Battery death starts at nanoscale
Why do batteries lose their ability to hold a charge as they age? New research suggests the slow death of a battery might start at the nanoscale.
Yann Guezennec and Giorgio Rizzoni of Ohio State University (OSU) developed new experimental facilities and procedures to charge and discharge commercially-available lithium-ion batteries thousands of times over many months. The tests were designed to mimic a variety of conditions in which these batteries are actually used by hybrid and all-electric vehicles. Some of the batteries were run in hot temperatures such as those experienced in Arizona, while others were tested in colder conditions similar to those in Alaska.
As part of the tests, researchers Bharat Bhushan, Suresh Babu and Lei Raymond Cao studied the materials inside of the batteries to help determine how ageing manifests itself in the structure of the electrode materials.
After the batteries died, the team “dissected” them and used a technique called infrared thermal imaging to search for problem areas in each electrode, which is a 1.5-metre-long strip of metal tape coated with oxide and rolled up like a jelly roll. They then took a closer look at these problem areas using a variety of techniques with different length scale resolutions (for example, scanning electron microscopy, atomic force microscope, scanning spreading resistance microscopy, Kelvin probe microscopy, transmission electron microscopy) and discovered that the finely-structured nanomaterials on these electrodes that allow the battery to rapidly charge and discharge had coarsened in size.
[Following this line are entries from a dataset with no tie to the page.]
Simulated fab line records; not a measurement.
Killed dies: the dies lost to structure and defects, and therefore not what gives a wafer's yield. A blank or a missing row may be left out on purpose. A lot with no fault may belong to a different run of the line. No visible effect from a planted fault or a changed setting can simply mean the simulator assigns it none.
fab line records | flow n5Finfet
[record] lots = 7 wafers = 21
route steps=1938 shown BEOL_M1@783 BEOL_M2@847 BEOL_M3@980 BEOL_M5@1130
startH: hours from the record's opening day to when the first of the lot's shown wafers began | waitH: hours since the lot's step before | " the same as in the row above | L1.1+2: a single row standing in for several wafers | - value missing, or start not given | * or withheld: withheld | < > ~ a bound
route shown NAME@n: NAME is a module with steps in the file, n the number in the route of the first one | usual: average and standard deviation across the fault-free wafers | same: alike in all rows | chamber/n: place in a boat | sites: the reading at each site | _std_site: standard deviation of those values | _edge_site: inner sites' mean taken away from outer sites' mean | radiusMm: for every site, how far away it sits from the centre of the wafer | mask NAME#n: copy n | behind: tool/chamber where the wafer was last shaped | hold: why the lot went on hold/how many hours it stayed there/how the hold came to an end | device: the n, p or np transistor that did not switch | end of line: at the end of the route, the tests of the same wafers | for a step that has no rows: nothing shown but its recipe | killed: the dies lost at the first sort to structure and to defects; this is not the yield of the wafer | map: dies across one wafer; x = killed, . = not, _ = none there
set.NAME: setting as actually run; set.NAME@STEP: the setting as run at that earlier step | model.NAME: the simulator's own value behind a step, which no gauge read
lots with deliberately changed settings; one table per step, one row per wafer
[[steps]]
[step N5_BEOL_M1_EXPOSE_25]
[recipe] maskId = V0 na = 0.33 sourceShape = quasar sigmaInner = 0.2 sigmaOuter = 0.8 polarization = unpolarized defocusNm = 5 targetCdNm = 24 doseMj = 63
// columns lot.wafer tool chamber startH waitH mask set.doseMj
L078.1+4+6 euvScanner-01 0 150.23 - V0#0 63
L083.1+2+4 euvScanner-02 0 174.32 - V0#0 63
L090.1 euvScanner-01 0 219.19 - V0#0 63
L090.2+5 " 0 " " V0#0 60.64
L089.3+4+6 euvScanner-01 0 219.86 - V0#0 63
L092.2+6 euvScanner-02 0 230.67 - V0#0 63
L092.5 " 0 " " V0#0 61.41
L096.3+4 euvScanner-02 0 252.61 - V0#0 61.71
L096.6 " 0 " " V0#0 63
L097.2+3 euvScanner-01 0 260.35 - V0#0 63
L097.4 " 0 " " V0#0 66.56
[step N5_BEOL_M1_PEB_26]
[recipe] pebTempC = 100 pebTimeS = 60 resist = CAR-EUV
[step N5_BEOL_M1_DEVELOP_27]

Additional studies of the aged batteries, using neutron depth profiling, revealed that a fraction of the lithium that is responsible, in ion form, for shuttling electric charge between electrodes during charging and discharging, was no longer available for charge transfer, but was irreversibly lost from the cathode to the anode.
“We can clearly see that an aged sample versus an unaged sample has much lower lithium concentration in the cathode,” said Rizzoni, director of the Centre for Automotive Research at OSU. “It has essentially combined with anode material in an irreversible way.”
The centre’s research is being performed in collaboration with Oak Ridge National Laboratory and the National Institute of Standards Technology.
The researchers suspect, but cannot yet prove, that the coarsening of the cathode may be behind the loss of lithium. If this theory turns out to be correct, it could point battery manufacturers in the right direction for making durable batteries with longer lifetimes. Such battery improvements could help accelerate the rollout of electric cars.